After our twenty-minute sightseeing stop at the top of the dam, we restarted on time and headed back to Highway 95, my uncle and cousin ten minutes ahead of us in position 3.
Once on 95, the Speedster’s gas gauge dropped to empty and stayed there, and my dad and I had an entertaining few minutes calculating the Speedster’s mileage, tank size, and whether or not I could push it at 50mph, as we hadn’t passed a check yet, and there was sure to be one before we hit Wickenburg.

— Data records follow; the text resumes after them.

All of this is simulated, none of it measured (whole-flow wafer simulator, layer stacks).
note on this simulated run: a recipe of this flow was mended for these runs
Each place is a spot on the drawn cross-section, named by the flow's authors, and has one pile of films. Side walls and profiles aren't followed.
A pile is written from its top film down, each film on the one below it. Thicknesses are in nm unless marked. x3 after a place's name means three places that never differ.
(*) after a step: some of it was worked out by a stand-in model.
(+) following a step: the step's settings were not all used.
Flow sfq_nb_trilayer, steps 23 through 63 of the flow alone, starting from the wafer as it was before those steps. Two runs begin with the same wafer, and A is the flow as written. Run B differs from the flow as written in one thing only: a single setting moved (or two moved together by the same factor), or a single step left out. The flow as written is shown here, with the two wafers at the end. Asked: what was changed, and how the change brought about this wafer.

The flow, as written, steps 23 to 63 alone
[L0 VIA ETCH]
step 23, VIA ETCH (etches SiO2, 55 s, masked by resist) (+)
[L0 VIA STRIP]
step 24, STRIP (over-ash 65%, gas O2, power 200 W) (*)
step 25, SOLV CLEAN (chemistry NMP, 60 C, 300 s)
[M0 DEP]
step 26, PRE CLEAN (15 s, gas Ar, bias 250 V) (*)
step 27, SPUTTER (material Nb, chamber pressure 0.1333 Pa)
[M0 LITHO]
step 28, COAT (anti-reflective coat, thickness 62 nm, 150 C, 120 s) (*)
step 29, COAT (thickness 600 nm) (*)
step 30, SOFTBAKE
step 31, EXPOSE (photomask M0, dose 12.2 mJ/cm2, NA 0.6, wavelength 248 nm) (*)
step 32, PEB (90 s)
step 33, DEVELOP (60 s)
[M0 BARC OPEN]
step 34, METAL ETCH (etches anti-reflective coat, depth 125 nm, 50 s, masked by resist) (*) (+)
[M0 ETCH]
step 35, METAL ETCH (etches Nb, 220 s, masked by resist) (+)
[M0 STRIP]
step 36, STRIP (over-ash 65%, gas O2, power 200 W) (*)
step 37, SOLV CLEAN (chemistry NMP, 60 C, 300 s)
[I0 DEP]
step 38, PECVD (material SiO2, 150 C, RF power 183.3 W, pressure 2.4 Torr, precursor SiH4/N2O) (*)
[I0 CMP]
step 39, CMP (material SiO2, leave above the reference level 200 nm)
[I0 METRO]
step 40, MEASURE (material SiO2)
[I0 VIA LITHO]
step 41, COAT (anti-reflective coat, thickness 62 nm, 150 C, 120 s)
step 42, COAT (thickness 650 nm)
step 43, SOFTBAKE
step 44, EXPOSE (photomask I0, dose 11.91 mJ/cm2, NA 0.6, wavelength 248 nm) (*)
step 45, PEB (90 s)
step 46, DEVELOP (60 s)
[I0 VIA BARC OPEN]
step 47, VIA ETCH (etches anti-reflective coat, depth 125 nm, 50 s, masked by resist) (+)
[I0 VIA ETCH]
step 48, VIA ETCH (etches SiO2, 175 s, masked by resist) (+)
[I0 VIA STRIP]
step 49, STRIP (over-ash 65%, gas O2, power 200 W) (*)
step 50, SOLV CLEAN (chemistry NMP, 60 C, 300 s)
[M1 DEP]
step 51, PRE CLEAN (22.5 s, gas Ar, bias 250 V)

We had a lot of time on that long, straight road, with no turns or speed changes, and we had a nice long talk about everything. Most importantly, we talked about our performance. Even though we were running for “fun” (not for cash prizes), I was stressed about doing well — I wanted us to do well to justify the expense of the race. My dad, however, said that with the way the Speedster was performing, we were well out of it, and he was happy just to be spending the (admittedly expensive but well worth it) weekend with me.
At that moment, my stress levels dropped about 75% and I was able to enjoy the rest of the weekend much more.
When we were perhaps 2/3 of the way to Wickenburg, we saw something on the horizon: a car on the side of the road. This is always a concern, and although there’s a truck with a trailer that follows the course at the end of the pack to pick up any breakdowns, it’s disappointing for the team. Even a loss of only a couple minutes to change a flat can mean the difference between winning and losing.
As we approached, we could clearly see the bright yellow and huge flag, and soon we saw that it was my uncle and cousin, and they were heaving the red gas can into position: they’d run out of gas. The real shame here is that they hadn’t done it at the dam, when we were “off the clock”; now they had at least ten minutes to make up, and we were pretty sure it couldn’t be done. Sure enough, they’d managed to pass only 3 or 4 cars (making up 3 or 4 minutes), and would take a 2-minute score on the last checkpoint before lunch, the maximum late time.
After lunch, we restarted just outside Sun City, and drove through a couple of mazes with a lot of stop-and-goes, then into Sun City itself, with more stop-and-goes, only now we were dodging senior citizens and golf carts.
After one last checkpoint, we drove back to the hotel, where we got our score: 24 seconds, and again, we’d aced the first check. Better than yesterday, and we’d moved up to 12th place overall.
The Tony Chachere’s team had done better: they’d left late by a whole minute, but had regained the time so well that they were 4 seconds early at the first check. They were excited, and they were clearly hooked by the whole experience.
The last day, Sunday, was an early start at 7am (only half a day’s rallying on the last day), but as I’d drawn position 32, we wouldn’t get our instructions until 7:12 (you always get your instructions 20 minutes before your start time. The car in position 1 got theirs at 6:41).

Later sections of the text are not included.